The sound hardware and ethernet hardware worked with no changes needed at all. The battery monitor and CPU speed controls also worked without needing to do anything special. The CD/DVD hardware worked as well, though I needed to download some extra packages in order to view movies on DVD. Intel offers a GPL’d 2200 BG WiFi driver (though the firmware itself is still proprietary). It seems to work fine with the exception of monitor mode which apparently isn’t quite functional yet. I also added the latest version of Network Manager so I can switch seamlessly between wired and wireless connections. It’s working very well too so far.
So what’s left to tinker with? I’d like to get gi8k set up so I can monitor fan speed and CPU temperature. Also, I haven’t had time to get the suspend to RAM or disk functions working yet, so I have to manually shut down before closing the notebook. And finally I picked up a little USB to serial adapter at Frys, the BAFO BF-810, because I frequently have to interface with microcontrollers that use a serial port (the 8600 doesn’t have any old-style serial ports). I’m hoping it will work without any special tweaking but you never know. Overall, I’m quite happy so far with how well my Dell Inspiron 8600 is working with Linux.
We’ve run Red Hat Linux on our servers since version 5. Now we’re contemplating what distro to use in the future since Red Hat has announced the end of Red Hat Linux. They will continue to make their high-end Enterprise Linux but it’ll cost $1500 – $2500 per server per year. And they’re using security updates as a sort of legal loophole that lets them get around the GPL and prevents you from buying one copy of the software and installing it on multiple servers. Supposedly, you can still download the source but if I wanted to compile a whole GNU/Linux system from source, I wouldn’t be using a distro like Red Hat in the first place.

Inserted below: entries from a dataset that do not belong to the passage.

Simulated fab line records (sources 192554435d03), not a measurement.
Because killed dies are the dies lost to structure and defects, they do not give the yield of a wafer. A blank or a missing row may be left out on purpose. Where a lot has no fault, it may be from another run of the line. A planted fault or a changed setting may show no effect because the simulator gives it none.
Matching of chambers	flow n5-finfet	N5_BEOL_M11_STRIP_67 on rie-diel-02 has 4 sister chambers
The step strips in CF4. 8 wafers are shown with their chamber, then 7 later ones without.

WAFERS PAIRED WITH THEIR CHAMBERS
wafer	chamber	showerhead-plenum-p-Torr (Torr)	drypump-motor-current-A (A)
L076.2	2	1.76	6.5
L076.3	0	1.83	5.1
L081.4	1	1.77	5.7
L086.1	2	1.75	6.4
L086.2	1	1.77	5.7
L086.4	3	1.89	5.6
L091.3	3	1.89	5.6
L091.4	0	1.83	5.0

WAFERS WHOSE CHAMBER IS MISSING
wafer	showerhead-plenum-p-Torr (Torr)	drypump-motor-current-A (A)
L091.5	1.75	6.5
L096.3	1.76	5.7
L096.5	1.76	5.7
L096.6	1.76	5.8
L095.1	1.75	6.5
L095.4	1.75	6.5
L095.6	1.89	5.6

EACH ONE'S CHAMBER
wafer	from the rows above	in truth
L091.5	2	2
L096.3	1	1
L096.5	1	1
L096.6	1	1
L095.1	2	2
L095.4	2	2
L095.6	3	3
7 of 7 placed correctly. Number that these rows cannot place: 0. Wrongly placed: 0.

I installed Fedora on a test box to evaluate it but it’s clearly not intended for serious use in a production environment. It’s intended as a bleeding-edge distro for “enthusiasts and developers” only. From what I can tell, it’s just a new name for Red Hat’s beta distro, Rawhide. Even if someone wanted to use it on a server, it would be impossible – each release is only good for about three months before it’s replaced by a new one and support for the old one is dropped. We don’t even reboot our servers every three months and I sure don’t want to be reinstalling the OS every three months! And then there’s the issue of Red Hat trying to trademark the Fedora name and essentially steal it from an existing project.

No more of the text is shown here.